Critical ICT loads within data centres rely on UPSs to protect them from power issues and ensure a continuous uninterrupted power supply at all times. To live up to this expectation, UPSs must not only be reliable and resilient, but also backed by a rigorous and well executed planned maintenance programme that also includes on-site or fast access to critical spares inventory and a rapid and high-quality response service to cover emergencies.
However, optimising a maintenance programme for a particular data centre calls for consideration of many issues; the failure scenarios that must be allowed for, and the capacity of on-site staff to complement external technicians’ maintenance efforts, or alternatively to create maintenance problems through operator error. The UPSs’ topology is also a significant factor.
The maintenance programme’s ability to handle these issues depends on how well resourced it is, in terms of technician skills and availability, ready availability of suitable and correct-revision components, and documentation and management.
Routine maintenance
Data centres are continuously populated with facilities staff who oversee the mechanical and electrical services, so there are opportunities for those staff to carry out some, but probably not all, of the routine planned maintenance tasks if (and only if) the power system topology incorporates sufficient ‘concurrent maintenance’ capability. Those tasks include downloading the event-logs, set-point monitoring, filter changes, visual inspection of all connections, general cleaning and battery cleaning/torque setting. If the concurrent maintenance capability is dependent upon manual switching of complete systems (including the UPS for example) then the correct levels of system training and familiarity exercises must be regularly carried out.

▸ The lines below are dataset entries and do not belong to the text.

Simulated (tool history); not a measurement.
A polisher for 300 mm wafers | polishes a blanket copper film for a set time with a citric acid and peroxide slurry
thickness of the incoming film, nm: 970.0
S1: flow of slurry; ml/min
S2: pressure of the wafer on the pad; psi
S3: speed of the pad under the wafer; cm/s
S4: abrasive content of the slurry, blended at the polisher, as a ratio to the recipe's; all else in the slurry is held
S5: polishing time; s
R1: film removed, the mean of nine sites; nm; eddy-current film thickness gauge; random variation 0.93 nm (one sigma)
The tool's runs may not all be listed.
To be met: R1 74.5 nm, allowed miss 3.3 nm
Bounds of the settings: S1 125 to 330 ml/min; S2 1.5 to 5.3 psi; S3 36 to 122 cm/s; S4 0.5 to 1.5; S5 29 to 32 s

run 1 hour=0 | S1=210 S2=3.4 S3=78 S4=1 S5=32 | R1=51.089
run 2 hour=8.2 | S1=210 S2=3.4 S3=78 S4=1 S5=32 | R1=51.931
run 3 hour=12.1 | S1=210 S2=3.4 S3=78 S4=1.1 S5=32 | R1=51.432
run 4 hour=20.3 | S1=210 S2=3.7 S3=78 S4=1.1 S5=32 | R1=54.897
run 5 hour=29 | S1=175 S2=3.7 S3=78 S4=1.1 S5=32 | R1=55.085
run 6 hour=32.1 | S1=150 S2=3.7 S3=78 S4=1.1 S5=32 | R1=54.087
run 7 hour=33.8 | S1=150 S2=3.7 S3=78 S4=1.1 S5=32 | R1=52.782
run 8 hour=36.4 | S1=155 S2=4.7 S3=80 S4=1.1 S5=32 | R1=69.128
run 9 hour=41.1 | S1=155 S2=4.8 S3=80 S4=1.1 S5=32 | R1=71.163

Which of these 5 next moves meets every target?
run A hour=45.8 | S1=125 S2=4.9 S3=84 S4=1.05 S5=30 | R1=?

Non-routine maintenance, and failure response
UPSs also require further maintenance tasks, but not so regularly or routinely. These include:
- Battery load bank and cell impedance measurements (annual, rising to bi-annual)
- DC capacitor changes
- AC capacitor changes (Five to 10-year intervals depending on the manufacturer. For KUP, it’s five years)
However, these non-routine tasks – and all UPS failure interventions – are very infrequent.
Emergency interventions (actual failure of one or more UPS functions) are so infrequent as to be virtually impossible to cover properly, especially by using on-site 24/7 multi-shift staff.
The level of documentation and constant training required do not make commercial sense, especially considering natural wastage and turnover in onsite personnel. By contrast, a UPS OEM’s maintenance technicians are highly experienced in fault-finding and repairing UPS failures, as they are engaged in this daily, within a large installed customer UPS base. Their services need to be available under a contracted service level agreement.
Many published reports attribute as many as 70% of all data centre load-loss incidents to human error; the UPS share is thus reduced to the remaining 30%. In practice this could be as low as 5% of the total failures for the power system.
Working with the UPS OEM’s support team can bring further benefits instrumental to securing UPS safety and reliability. These include management of factory upgrades, remote system monitoring, and spare parts provisioning.
Data centre operators are recommended to set up a service agreement to handle situations from preventative maintenance to time-guaranteed emergency responses. The agreement can bring together all the elements and resources needed, and package them to suit the facility’s particular needs and priorities.
An effective service plan is summarised here. It should comprise annual scheduled preventative maintenance (PM) visits for both the UPS and its batteries, as well as facilities for emergency call-outs on demand. Trained engineers and technicians should be available 24/7, and based close enough to ensure arrival on site within contractually-agreed response times. These personnel should be backed with immediate access to a comprehensive local spare parts inventory, and more in-depth technical support if required.
Interested parties should be able to pre-empt UPS problems as far as possible through remote battery monitoring and impedance testing, generator monitoring, and UPS monitoring with monthly trend reporting and 24/7 alarm notifications.
The service plans must be robust, well-managed, both to ensure their efficacy, and to maintain accurate budgetary control. Tasks include maintaining accurate monthly service records, and replacement planning with time and budget considerations. Fulfilling recommended part replacement cycles, once agreed, is important.
The ideal number of scheduled preventative maintenance visits per year depends on the power system topology; single-phase installations can be safely supported with a single annual PM visit, while three-phase systems warrant two annual visits.
Conclusion
Maintaining a UPS at a high level of availability, and responding fast on the rare occasions when a problem does arise, calls for readily available, highly skilled technicians, backed by appropriate spare parts inventory. This level of backup can best be achieved by leveraging the resources of the original UPS supplier, complementing these with support from the facility’s on-site operational staff where it makes sense, and managing the overall strategy with a well-tailored maintenance contract.